UK-based cloud service provider Timico has secured investment funding of £50m from Lyceum Capital to support its growth.

With the investment, Timico plans to accelerate its growth by investing in systems, people and capability in IT service space.

Timico said that the investment will also fuel in selective acquisitions designed to strengthen its expertise in certain key areas, while bringing in additional service capability.

The investment has made Lyceum Capital as the majority shareholder in Timico. As part of the investment, Lyceum Capital’s partners, Simon Hitchcock and Geoff Neville will join Timico as non-executive directors, while Timico’s founder Tim Radford will remain as a non-executive director.

Timico has been pursuing a re-structure programme, with a focus of developing a single brand and service model that can strengthen the company’s strategy on its core areas and its mid-market client base.

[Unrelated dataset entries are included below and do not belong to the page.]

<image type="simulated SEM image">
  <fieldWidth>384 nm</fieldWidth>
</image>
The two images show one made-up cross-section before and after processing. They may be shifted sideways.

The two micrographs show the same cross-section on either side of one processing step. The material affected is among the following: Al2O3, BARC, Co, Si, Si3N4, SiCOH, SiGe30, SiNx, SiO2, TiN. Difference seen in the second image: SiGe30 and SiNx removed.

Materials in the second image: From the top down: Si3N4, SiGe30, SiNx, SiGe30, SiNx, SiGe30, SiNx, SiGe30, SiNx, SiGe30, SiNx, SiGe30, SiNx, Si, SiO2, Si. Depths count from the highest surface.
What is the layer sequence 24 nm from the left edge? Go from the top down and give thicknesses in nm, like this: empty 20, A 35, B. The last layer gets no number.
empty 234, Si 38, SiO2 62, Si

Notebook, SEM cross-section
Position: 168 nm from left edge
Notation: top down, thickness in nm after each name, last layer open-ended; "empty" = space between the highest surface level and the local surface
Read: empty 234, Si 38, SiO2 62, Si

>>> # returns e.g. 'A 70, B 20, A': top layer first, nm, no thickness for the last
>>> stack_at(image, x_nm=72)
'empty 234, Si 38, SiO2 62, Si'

Recently, the company undertook a new proposition as an end-to-end Managed Cloud Service Provider, where it plans to offer managed IT and cloud space services, which it claims to complement its network connectivity, unified communication and mobile capability.

Timico CEO Ben Marnham said: “Working with Lyceum Capital is a logical next step in Timico’s evolution, building on the foundations laid by Tim Radford and the team over the last few years. Lyceum have proven expertise in our sector and we share a very similar vision of Timico’s future within it.

“I am delighted we can now realise our plan to enrich our proposition and service portfolio so we can better serve our clients’ needs and fulfil our ambition to become a market-leading, end-to-end provider of IT and cloud solutions.”

Lyceum Capital partner Simon Hitchcock said: “Timico is led by a highly capable and impressive team, with a very well-defined strategy to take the business to the next stage in its development as a Managed Cloud Service Provider.

“It is clear that its clients, many of whom are long-standing, are firmly at the centre of its plans and can look forward to a very rewarding relationship with the business moving forward. We are delighted to be supporting Ben and the team through this next, exciting stage of acquisitive growth.”